March 27, 2008 / 1:34 PM / in 11 years

CORRECTED - CORRECTED-UPDATE 1-Bernstein sees Q1 loss at Merrill on writedow

(Corrects to show that Merrill Lynch is a brokerage in lead)

March 27 (Reuters) - Sanford C. Bernstein expects Merrill Lynch & Co MER.N to post a loss in the first quarter instead of its previous forecast for a profit, citing $4.5 billion in total writedowns at the U.S. brokerage.

Merrill Lynch will report the weakest first quarter results among the major domestic securities firms, analyst Brad Hintz said in a research note to clients.

“With $30.4 billion of collateralized debt obligations (CDOs) still on Merrill’s balance sheet at the end of 2007, we believe the ‘CDO Overhang’ will be an ongoing concern for the firm over the next twenty-four months,” Hintz said.

However, the biggest swing factor for Merrill’s first quarter results will be the severity of the writedowns of it’s CDO assets and the related increase to the valuation reserve the company takes, he added.

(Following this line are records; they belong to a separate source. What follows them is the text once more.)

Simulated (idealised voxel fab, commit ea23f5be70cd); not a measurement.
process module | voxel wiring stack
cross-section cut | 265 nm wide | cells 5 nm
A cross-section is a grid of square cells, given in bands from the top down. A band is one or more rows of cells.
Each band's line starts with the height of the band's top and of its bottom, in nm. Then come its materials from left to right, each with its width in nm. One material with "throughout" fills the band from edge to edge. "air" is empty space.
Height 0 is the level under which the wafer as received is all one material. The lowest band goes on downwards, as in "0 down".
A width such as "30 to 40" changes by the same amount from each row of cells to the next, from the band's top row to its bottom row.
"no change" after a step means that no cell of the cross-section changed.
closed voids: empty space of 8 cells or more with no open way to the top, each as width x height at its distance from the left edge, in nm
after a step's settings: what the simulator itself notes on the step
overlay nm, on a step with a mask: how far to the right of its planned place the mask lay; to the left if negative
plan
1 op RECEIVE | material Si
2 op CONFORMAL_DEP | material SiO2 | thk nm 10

The firm will likely need to take further valuation reserves for its financial guarantor counterparty exposures, Hintz said.

He expects Merrill to report a loss of $1.60 per share instead of an earlier view of earnings of $1.30 per share.

The brokerage maintained its “market-perform” rating on the stock, but cut its price target by $3 to $50.